Citations
----- Original Message -----
From: "Ken Friedman" <[log in to unmask]>
To: <[log in to unmask]>
Sent: Friday, November 09, 2001 1:51 PM
Subject: References and citations
> Dear ADC-LTSN Colleagues,
>
> This post to another list will interest
> some subscribers here.
>
> If you'd like the two documents noted
> at the bottom, the offer applies to you
> as well.
>
> Warm wishes,
>
> Ken Friedman
>
>
>
> Dear Colleagues,
>
> We had a brief thread here last July about the issue of references
> and citations. I have been thinking on this since. This is an
> important issue in research training.
>
> This is more than formalism. Learning to manage references well
> involves developing specific skills and knowledge. These skills
> require systematic, critical use of the literature. Students who
> apply analytical skills to the literature of a field develop a deeper
> and more thorough understanding of the field than students who do
> not. What is true for students is true for doctoral candidates, for
> professional researchers and for scholars.
>
> This month, I refereed several papers for a conference on industrial
> design education. My experience mirrored past experiences with design
> research papers. Over the past year, I have reviewed papers for
> conferences, journals, and for books. One of the common problems I
> have noticed has been an inability to manage references.
>
> For this last batch, I wrote the proceedings editor to ask about the
> problem. Of give papers, one was outstanding despite a few formal
> flaws, two have good potential, one had possibilities, and one was
> impossibly bad.
>
> The outstanding paper might get by without proper management of
> references. With them, it would be an excellent paper. More important
> - for the reasons I explain below - better management of references
> would make the paper more useful to readers. Better references help
> the writer to convey information to readers in a way that enables
> them to transform it more easily into effective knowledge.
>
> When I brought these issues to the editor's attention, I received an
> interesting reply. The editor's reply stated her experience that
> problems in design papers are common. All authors for this specific
> project received guidelines on format and how to manage references.

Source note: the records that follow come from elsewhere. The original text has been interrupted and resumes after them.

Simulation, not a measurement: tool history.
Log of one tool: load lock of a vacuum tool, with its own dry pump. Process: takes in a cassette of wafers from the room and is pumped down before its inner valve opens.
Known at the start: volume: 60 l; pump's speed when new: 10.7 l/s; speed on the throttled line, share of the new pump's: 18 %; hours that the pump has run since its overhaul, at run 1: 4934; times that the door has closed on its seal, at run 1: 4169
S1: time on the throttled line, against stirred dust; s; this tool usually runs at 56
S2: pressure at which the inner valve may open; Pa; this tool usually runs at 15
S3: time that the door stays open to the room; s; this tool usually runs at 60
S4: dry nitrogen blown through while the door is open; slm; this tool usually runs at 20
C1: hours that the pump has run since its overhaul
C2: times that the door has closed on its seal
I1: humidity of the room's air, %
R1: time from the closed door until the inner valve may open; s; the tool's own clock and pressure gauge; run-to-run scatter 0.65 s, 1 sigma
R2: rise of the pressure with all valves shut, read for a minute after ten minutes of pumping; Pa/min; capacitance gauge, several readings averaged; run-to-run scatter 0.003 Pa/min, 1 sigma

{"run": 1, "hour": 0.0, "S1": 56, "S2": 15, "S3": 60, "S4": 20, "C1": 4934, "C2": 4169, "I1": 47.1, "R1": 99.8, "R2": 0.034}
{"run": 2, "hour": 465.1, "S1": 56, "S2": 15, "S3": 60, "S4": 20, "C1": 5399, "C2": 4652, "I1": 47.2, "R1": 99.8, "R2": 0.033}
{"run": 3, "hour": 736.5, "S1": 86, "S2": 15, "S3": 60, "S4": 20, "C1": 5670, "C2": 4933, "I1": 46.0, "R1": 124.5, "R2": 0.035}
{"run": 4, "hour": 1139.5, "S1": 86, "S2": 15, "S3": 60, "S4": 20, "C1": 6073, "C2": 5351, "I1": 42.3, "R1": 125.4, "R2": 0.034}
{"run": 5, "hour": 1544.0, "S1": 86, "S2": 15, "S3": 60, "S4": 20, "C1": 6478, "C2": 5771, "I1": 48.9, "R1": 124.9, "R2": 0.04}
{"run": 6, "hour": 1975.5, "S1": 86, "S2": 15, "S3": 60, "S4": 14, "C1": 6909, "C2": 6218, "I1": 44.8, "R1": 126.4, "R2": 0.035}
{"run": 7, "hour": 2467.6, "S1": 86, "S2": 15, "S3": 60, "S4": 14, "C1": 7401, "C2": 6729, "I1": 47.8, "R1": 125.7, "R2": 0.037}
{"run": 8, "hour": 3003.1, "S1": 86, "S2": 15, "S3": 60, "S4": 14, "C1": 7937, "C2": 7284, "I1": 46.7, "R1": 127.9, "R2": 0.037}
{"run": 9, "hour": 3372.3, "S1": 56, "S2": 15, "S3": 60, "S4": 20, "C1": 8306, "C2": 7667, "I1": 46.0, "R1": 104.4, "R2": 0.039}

> Examples were given. Hardly, anyone followed the guidelines. The
> editor made a strong effort to get the organizers to agree that
> papers should be refereed to bring a more scholarly approach to the
> design disciplines. Even so, she had difficulty conveying the value
> of this approach to the designers involved in the conference. She
> even experienced difficulty explaining these issues to design
> educators.
>
> She noted that referencing is a serious problem for all papers in the
> book. She and her colleagues teach these skills in the research
> program within their own industrial design course. She notes that few
> design programs in academic institutions do so.
>
> I want to bring this issue forward to the readers of this list.
> Research training requires that these issues be given appropriate
> attention.
>
> The skills we teach to our students become the skills of our
> profession. They also become the skills that influence the growth of
> our field in the university context.
>
> We are now developing a culture for design research and academic
> publishing. Those who teach design research must consider these
> issues. So must those who organize conferences. Those of us who edit
> books and journals should push authors to manage their sources
> properly.
>
> It is important to raise these issues with research students and
> research writers.
>
> I observe two major problems.
>
> The first is a relaxed attitude toward references in the in-text
> citation. The tendency to a relaxed style means that references are
> cited by author and year alone without attention to the location of a
> fact or an argument.
>
> The second problem involves incomplete or inaccurate references in
> the reference list.
>
> The reason for complete, accurate references is easy to understand.
>
> The general rule of bibliographic reference is that a reference must
> offer the complete information that permits a reader to find the item
> cited. If the cited item is part of a larger work, the reference must
> make it possible to locate the exact spot in the larger work where
> the item appears. This enables the reader to consider, evaluate, and
> compare the ideas of the author in relation to their sources.
>
> The reason for attention to the specific location of ideas or issues
> at the proper point where they occur WHITHIN a cited work is more
> subtle, but equally important.
>
> Where a citation refers to the overall theme of a work, a loose
> reference is acceptable. Where the reference is to a specific issue
> stated at a specific point, care is best.
>
> When authors rest methodological choices or evidentiary assertions on
> external authorities, the reader has a right to know who wrote it and
> where.
>
> An author should not ask that readers to leaf through a 275-page book
> to locate an assertion found on a single page within that book. It is
> the responsibility of a scholar to provide the evidence in readily
> usable form.
>
> As a reader, I expect scholarly and scientific authors to do the
> author's proper work by providing complete evidence for the sources
> they cite.
>
> This problem affects many of the papers and presentations I have been
> seeing in design research.
>
> Where an author has clear and obvious mastery of subject matter, it
> generally does not represent a major problem. Relatively few of our
> scholars have true mastery of their material, however, and one reason
> for the lack of mastery is the failure to work closely with evidence.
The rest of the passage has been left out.